Libya, the Forgotten War

I arrived at the airport in Tripoli, Libya, on assignment for CBS Radio with my paperwork in order. I even had the phone numbers of local immigration officials in case anything went wrong.

It quickly did.

An airport official said my papers wouldn’t allow me into the country, even though the visit had been approved by the Libyan Embassy in Washington, D.C.

He put me on the next plane leaving Tripoli, and I ended up in Vienna, Austria. Turns out that the militia controlling the airport had a beef with the Washington Embassy and wasn’t recognizing its authority to issue visas.

It was 2012, not long after the US and other Western powers had overthrown Muammar Gaddafi and brought "democracy" to the country. But Libya was already on its way to becoming a failed state ruled by competing warlords, as my airport experience affirmed.

In 2011, President Barack Obama and his liberal interventionists justified yet another disastrous invasion by claiming they were protecting civilians from a murderous dictator. But very soon, the actions of Washington and its allies created chaos.
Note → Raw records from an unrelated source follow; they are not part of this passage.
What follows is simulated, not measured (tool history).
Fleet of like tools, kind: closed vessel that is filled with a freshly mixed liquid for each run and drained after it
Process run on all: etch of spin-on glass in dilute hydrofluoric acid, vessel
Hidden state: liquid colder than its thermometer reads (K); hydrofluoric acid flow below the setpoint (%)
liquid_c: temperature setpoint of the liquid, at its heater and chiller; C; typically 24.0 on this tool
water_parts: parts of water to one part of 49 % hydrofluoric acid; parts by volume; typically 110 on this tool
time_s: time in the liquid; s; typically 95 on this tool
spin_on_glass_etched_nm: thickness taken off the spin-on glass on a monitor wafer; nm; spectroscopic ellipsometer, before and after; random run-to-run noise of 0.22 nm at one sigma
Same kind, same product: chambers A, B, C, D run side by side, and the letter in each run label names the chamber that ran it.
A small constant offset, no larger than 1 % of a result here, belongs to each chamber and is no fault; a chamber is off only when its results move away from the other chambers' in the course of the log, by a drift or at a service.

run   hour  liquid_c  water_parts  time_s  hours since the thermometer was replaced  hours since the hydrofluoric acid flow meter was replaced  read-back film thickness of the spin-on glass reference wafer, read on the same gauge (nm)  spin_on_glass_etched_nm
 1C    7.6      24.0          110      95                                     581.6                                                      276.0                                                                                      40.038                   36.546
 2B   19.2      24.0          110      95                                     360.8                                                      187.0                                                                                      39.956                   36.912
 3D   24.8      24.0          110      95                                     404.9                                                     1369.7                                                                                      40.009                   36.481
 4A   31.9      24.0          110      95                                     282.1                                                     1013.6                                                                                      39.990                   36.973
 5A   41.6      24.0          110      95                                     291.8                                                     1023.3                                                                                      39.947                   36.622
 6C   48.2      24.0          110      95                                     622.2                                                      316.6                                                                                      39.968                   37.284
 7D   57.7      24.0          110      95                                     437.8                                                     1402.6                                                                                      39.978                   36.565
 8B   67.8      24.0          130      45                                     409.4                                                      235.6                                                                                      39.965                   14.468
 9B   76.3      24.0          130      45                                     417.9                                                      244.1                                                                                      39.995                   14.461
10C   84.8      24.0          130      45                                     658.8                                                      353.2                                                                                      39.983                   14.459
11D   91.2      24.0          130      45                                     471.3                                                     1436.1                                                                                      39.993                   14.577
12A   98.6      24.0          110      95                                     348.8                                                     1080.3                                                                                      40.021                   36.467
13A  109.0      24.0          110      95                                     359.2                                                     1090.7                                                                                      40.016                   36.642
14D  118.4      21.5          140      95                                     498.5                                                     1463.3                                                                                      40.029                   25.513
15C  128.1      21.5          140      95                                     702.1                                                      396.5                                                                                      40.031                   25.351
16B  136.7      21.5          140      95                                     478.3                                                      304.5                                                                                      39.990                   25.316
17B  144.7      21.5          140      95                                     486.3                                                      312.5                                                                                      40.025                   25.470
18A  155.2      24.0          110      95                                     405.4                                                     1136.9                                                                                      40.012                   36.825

"Libya is a failed state," Barah Mikail, associate professor at Saint Louis University in Madrid, tells me in a phone interview. "It is a country with spheres of influence, not a government."

Today, a myriad of outside powers compete for dominance in Libya, none of which care much about the country’s people.

Turkey, Qatar, and the Arab League back the so-called internationally recognized government, which is actually an alliance of political Islamist and extremist groups in Tripoli. Russia, France, Egypt, and the United Arab Emirates support military dictator Khalifa Haftar based in Benghazi.

The Trump Administration has no coherent policy towards Libya, which has given a free hand to the other intervening powers.

"It was a mess from the beginning," Vijay Prashad, author of the 2016 book The Death of the Nation and the Future of the Arab Revolution, tells me. "This was not an uprising against Gaddafi. It was a regional war."

Imperialist interests

Because of its rich reserves of oil and natural gas, outside powers have long sought to dominate Libya, a country of only 6.9 million people. More recently, with the collapse of the central government, terrorist groups have sprouted up, contributing to regional instability. Immigrant smugglers also use Libya as a jumping off point to Europe.

Libya was once in the anti-imperialist camp. In the early 1970s, Muammar Gaddafi, who had come to power in a military coup, allied with rising anti-imperialist movements to oppose US policy. But over time, he became just another corrupt dictator soliciting bribes from foreign powers.

By 2003, Gaddafi made a 180-degree turn and allied with Washington, giving up his nascent nuclear weapons program and opening his economy to additional exploitation by Western corporations.

"He was our partner," Mark N. Katz, professor of Government and Politics at George Mason University, tells me by phone.

But Gaddafi was an expendable partner. In 2011, when Arab Spring protesters ousted dictatorial regimes in Tunisia and Egypt, Libyans took to the streets as well. Western powers saw an opportunity to replace Gaddafi with an even more pliant ruler.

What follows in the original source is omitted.